Datawind releases commercial version of Android tablet for $ 50


Datawind Ltd has introduced the commercial version of its Android based tablet computer, Aakash for US $ 50. British company which is run and owned by Indians eying billions of data users across the world who want to buy their first mobile device for using internet on them. Earlier in October last year, Datawind had introduced Aakash for $ 35 but company says, updated commercial version has more features to offer.
Datawind releases commercial version of Android tablet for $ 50Datawind has already provided 100,000 tablets to Indian students which were designed at its Montreal facility.

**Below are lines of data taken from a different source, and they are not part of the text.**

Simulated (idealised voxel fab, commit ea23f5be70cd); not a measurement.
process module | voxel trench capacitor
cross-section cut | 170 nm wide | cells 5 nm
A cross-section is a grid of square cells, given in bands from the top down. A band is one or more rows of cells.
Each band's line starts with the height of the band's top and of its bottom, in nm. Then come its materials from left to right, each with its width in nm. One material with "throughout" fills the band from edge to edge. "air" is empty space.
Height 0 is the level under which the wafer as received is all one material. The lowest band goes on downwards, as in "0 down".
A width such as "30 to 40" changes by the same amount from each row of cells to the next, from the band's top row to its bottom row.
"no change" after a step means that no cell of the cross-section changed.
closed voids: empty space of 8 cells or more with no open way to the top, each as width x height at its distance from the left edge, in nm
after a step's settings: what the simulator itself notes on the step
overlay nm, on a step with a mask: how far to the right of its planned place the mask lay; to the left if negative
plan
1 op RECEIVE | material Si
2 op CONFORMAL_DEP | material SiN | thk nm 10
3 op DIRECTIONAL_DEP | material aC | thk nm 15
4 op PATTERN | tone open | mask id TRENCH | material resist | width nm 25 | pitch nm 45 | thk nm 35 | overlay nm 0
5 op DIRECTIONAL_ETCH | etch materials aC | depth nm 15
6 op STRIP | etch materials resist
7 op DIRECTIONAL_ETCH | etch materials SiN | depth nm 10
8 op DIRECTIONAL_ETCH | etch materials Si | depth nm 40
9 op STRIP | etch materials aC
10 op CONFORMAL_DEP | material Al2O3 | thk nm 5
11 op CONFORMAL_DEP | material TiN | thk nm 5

The response of tablet is immense and demand is huge. CEO of Datawind, Suneet Singh Tuli has told AFP in a telephonic interview that company is receiving 30,000 orders on average every day. We have received some 3 million pre-bookings from individuals and the graph is continuously rising, Suneet added.
While talking about global statistics, Suneet said, there were 750 million users connected to internet in the late 1990s and many other using mobile phones. The figure has swelled to almost 6 billion users making use of mobile phones worldwide and some 2 billion using internet.
Suneet hoped that Aakash would reach to billions of internet users worldwide because of its affordable price and better quality.
Tablet PCs are being introduced by major global handset manufacturers including Apple’s Ipad, Samsung, HTC and Research in Motion but due to their high prices, the penetration of these devices is limited to a certain class.
India with 1.2 billion of population has only 8 percent internet users at the moment. According to Google’s statistics, the number will get tripled in the next 3 years only if people start getting cheap internet based devices.
Combined with global demand, Aakash can turn out to be a gap filler in the global mobile internet based devices. The company is in talks with World Bank in order to declare Aaskash as an educational tool on the steps of One Laptop Per Child (OLPC), a project that was aimed to provide cheap laptops to the poor students worldwide. OLPC failed eventually due to higher cost for producing affordable laptops.
Critics say that Aaskash is slow in processing and the display is dim with very few applications installed. These are shortcomings which can disturb its growth worldwide.